A number of Harris County residents who participated in jury duty leading up to the summer left their pay on the table.

How we got here

According to a document from Harris County Treasurer Carla Wyatt, from April 1 through June 30, juror payment checks worth $142,248 were left uncashed. Jury checks not presented for payment or redeemed before the 90th day are considered forfeited and void, according to Texas law.
  • Commissioners approved transferring the unused money to the county's general fund Oct. 31.

Until September, jurors were receiving $6 a day for service and $40 on subsequent days.

The jury payment method changed on Sept. 1 when officials with the Harris County District Clerk's Office announced the county would pay jurors using debit cards via CourtFunds Pay Cards. The pay cards were scanned upon check-in and then automatically activated at least two business days after the conclusion of jury service.

District Clerk Marilyn Burgess said in a September news release the new payment method would make it easier, faster and more convenient for the jurors.

"Some jurors may not have a bank account, and being paid with a check at the end of their service may not be the most convenient option for them," Burgess said.

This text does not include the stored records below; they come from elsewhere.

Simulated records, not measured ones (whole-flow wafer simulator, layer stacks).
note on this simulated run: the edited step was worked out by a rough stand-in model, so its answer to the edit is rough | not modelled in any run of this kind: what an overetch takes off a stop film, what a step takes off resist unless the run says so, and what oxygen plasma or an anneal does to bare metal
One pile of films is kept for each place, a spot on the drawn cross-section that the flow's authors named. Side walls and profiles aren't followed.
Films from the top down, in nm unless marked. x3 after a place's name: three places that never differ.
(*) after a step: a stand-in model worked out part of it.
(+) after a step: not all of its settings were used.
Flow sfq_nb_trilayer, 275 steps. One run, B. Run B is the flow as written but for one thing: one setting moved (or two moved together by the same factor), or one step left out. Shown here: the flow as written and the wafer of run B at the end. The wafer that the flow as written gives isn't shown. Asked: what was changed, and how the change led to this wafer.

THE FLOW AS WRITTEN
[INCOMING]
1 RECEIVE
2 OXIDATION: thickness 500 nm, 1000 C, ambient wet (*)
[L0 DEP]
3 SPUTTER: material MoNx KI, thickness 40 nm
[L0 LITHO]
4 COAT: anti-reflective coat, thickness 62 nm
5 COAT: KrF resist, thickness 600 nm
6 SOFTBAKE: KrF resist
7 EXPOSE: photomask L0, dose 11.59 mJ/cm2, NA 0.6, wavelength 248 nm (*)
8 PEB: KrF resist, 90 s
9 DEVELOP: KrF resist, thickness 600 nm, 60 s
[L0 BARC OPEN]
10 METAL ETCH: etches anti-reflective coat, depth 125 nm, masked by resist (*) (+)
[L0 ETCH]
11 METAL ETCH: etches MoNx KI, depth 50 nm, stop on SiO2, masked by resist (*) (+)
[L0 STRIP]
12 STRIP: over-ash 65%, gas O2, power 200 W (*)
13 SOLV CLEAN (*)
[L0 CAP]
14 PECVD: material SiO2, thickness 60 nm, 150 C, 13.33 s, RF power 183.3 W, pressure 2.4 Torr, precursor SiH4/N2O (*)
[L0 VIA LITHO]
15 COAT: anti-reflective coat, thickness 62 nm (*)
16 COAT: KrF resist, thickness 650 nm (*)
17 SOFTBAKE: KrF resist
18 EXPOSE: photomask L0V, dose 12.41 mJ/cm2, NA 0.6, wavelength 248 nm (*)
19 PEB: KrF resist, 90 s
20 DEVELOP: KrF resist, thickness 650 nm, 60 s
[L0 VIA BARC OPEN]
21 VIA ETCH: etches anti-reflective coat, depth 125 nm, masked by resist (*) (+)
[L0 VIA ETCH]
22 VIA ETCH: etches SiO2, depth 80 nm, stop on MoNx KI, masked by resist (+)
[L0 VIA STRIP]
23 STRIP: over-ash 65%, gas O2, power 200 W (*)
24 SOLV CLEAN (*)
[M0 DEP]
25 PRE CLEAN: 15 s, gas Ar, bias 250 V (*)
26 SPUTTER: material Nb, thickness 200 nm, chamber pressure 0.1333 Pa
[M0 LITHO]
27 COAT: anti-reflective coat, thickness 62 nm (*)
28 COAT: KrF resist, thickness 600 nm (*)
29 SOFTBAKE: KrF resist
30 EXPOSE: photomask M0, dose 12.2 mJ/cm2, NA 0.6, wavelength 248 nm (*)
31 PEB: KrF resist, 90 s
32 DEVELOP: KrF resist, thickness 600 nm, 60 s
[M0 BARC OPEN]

Derrick Whitsett participated in jury duty this year and said he thinks checks don't get mailed to the juror's address.

"I think people are forgetting their checks because there's no way of double checking to see if you'll receive one," he said.

Also of note

Alongside the new debit cards, Sept. 1 also marked the increase in juror pay from $6 to $20 on the first day and from $40 to $58 on subsequent days.
  • The pay increase was due to House Bill 3474 that was signed into law during the 88th legislative session in June.